Fired the '36 up yesterday after getting the driveshaft in and fluids topped off. And scrabling around to catch coolant running out of the blocks drain holes I forgotten to put plugs in, and trans fluid leaking out of not quite tight cooler line fittings, and radiator hoses leaking from not quite tight clamps, but hey, that's part of the plan, isn't it?
I have to figure out why it's not drawing fuel from the tank, it fires right up with a tablespoon or so down the carb throat, but I don't want to overdo that, so two or three rounds of that was all I did. No doubt something simple, and I'm off to do that now.
Just wanted to get this "Milestone" post up in the project journal! I feel good...

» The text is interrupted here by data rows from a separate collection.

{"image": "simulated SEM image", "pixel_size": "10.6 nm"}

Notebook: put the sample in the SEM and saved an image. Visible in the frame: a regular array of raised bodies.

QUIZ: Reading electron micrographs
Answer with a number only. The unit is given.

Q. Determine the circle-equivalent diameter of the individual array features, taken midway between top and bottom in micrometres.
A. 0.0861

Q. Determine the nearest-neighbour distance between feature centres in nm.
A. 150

Waiting for the driveshaft for the '36, so I worked today on the Diamond T. I've listed the original drivetrain stuff on ebay, and since the truck was still on the original rear axle, I pulled it, and installed the Dana 70. Put the other two Dodge truck wheels and tires on it, which got them out of the way as well. I like it, although I need to pull about half the leaves out of the springs and put some lowering blocks in it.
I also wasted about an hour narrowing the center link from the C20 van donor, only to realize after I was done that the van steering box is almost vertical in the chassis, and the center link is different than the truck ones. The one ton truck spindles also use a much smaller tie rod stud, so, I need to get a 3/4 or one tone truck steering linkage. No big deal.
My wife wedged herself into the Fordillac to help bleed the brakes, and opined that it doesn't fit. I set it up to fit me just fine, and my 5'4" frame is a little more tolerant of a tight fit than her 5'9" height. Even with the seat all the way back, she can't get her right foot under the steering column from the gas to the brake. Hmmmm....Drive it two footed I say.
She surprised me by saying she was very dissapointed that she may not be able to drive it, so I'm going to finesse the column a little and try to get a fraction more height. I can massage the column to clear the exhaust manifold and tilt it up (the box has slotted mounting holes and does allow a little adjustment) to try to accomadate a taller driver. It is admittedly a very tight cockpit, so we'll try to make it better. I can't raise the engine, and it's already offset to the right an inch, so I'm limited.
Anyway, here's some photos of the spousal unit trying the car on, and the freshly painted (cured in the oven!) exhaust manifolds. Thanks Kim, for being tolerant!
Got a bunch of little, but important stuff done over the weekend. The big thing was FINALLY getting the brakes bled, a job that seemed impossible untill my buddy Mark stopped by and asked if I'd adjusted the new shoes when I put everything back together. Well, duh...
After I did that, HURRAY!!! Good feeling pedal, all seems well. Polished the windshield frame and posts after a fight with the anodized coating on the MGB bits, "restored" the badly cracked banjo wheel, got the exhaust manifolds painted (cured 'em in the oven in the kitchen) and made the fuel filler for the really cool Chris Craft bronze filler cap and ring.
Just waiting now for the driveshaft, I'm rebuilding the Q'jet, and hopefully this next day or so, be able to fire it up for the first time. Pretty exciting, it's been a long time getting to this point, but I think it's all gonna be worth it!